Wednesday, January 26, 2005

I've got a driver, and that's a start.

I've had a cold for ages and finally went to a doctor. She gave me hydrocodone, which was a pretty cool trip until my body started to reject it and I freaked the hell out. May the following tracks make you feel as if you're on narcotics as well.

  • Bonnie "Prince" Billy and Matt Sweeney "Ignition" (R. Kelly cover)
    Okay, I'd let these pros behind my wheel any day. Whiny indie rock boys thuggin' it out? Yeah, I'd let their lovin' in my trunk, if you know what I mean. (And I'm sure you do.)

  • Johnny Hollow "People are Strange" (Doors cover)
    If there were a 2005 remake of The Lost Boys, this cover should replace the one Echo and the Bunnymen did for the original. This is far more horrorshow.

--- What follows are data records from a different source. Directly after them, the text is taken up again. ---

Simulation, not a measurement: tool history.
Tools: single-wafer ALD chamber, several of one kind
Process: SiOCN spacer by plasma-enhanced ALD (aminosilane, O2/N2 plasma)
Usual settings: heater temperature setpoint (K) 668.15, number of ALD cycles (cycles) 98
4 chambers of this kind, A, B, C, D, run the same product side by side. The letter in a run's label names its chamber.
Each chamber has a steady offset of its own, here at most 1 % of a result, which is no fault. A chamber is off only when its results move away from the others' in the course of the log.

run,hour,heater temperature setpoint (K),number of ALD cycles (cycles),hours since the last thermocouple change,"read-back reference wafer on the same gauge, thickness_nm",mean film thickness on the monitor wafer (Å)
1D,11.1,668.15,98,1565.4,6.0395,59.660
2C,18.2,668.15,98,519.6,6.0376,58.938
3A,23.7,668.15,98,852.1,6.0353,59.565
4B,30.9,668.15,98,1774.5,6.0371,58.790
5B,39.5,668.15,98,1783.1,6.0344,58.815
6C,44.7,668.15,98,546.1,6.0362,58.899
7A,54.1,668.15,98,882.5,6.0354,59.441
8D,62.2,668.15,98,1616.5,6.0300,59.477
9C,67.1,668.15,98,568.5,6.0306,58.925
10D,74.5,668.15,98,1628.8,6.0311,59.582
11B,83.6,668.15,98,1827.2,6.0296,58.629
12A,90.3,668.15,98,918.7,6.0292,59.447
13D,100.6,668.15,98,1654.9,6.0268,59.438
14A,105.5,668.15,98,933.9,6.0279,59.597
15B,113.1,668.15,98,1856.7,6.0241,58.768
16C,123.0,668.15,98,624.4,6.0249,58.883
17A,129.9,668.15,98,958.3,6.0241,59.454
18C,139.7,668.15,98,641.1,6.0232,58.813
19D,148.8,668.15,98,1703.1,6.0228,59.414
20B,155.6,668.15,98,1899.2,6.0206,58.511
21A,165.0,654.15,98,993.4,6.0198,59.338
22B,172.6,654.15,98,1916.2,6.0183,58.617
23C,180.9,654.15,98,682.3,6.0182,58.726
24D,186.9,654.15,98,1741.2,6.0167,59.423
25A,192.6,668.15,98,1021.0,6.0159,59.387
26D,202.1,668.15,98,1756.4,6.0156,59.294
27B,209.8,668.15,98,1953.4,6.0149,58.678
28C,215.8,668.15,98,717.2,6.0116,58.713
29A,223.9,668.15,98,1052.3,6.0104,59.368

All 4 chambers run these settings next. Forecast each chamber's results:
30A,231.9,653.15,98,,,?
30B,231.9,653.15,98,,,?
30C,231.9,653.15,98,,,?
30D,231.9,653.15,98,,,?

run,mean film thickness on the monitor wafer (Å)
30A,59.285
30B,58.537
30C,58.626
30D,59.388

  • Cristina "Drive My Car (Long Version)" (Beatles cover)
    Those of you who are currently down with Swedish (edit: Norwegian, sorry!) dance-pop sensation Annie, might want to check out the work Cristina put out in the '80s. It's Girls at Our Best! meets the B-52s at a party held by the Flirts where Dale Bozzio gets drunk and takes off her plastic bra.

  • Tom Waits "Heigh-Ho!" (from Disney's Snow White)
    This is the version the dwarves sing in hell.
  • Thursday, January 20, 2005

    I bought a ticket to the world, but now I've come back again.

    I've never found covers of some of the songs that really remind me of my recently departed friend Sherie, such as the Thompson Twins' "Lies," whose chorus became a sort of nickname she had for me to the tune, "Lize, Lize, Lizaaa." Nor have I found a remake of ABC's "The Look of Love," a song whose words we'd once completely rewritten and left as a message on my dad's answering machine. But there are others out there, and during the godawful (pun not necessarily intended) contemporary Christian medleys that her family chose to play at her funeral service, I tried my best to imagine the following songs (the originals, of course) playing instead.

  • Will.I.Am. and Fergie "True" (Spandau Ballet cover)
    I don't think I ever really liked this song, but Sherie did. I found it terribly overblown and grandiose and would often mock the overdramatic melancholy of it all by loudly singing the "I bought a ticket to the wo-ooo-ooorld" line in my best foppish timbre directly in her ear ad nauseam. Good times. Similarly, I was pretty much over the Black Eyed Peas last album immediately, although the "Hey, Mama" iPod commercial did intrigue me for a second. That said, I do, however, find myself mesmerized by Fergie's hip-shaking, if for no other reason than I can't imagine that a human waist can actually be that small and still sustain life.

  • Jennifer Batten "Wanna Be Startin' Somethin'" (Michael Jackson cover)
    Everyone loved Thriller, didn't they? I remember one day Sherie and I must've been hopped up on sugar and played WBSS on repeat for about an hour, dancing around like maniacs and conga-ing around her house loudly chanting "Ma Ma Se, Ma Ma Sa, Ma Ma Coo Sa." God, being a total dork can feel so fun when you're 10.

    This track is by one of the few females in the guitar-shred realm who happened to also play in MJ's touring band and I don't really care for it, but I thought posting the Whitney/Mya/Usher version seemed too predictable.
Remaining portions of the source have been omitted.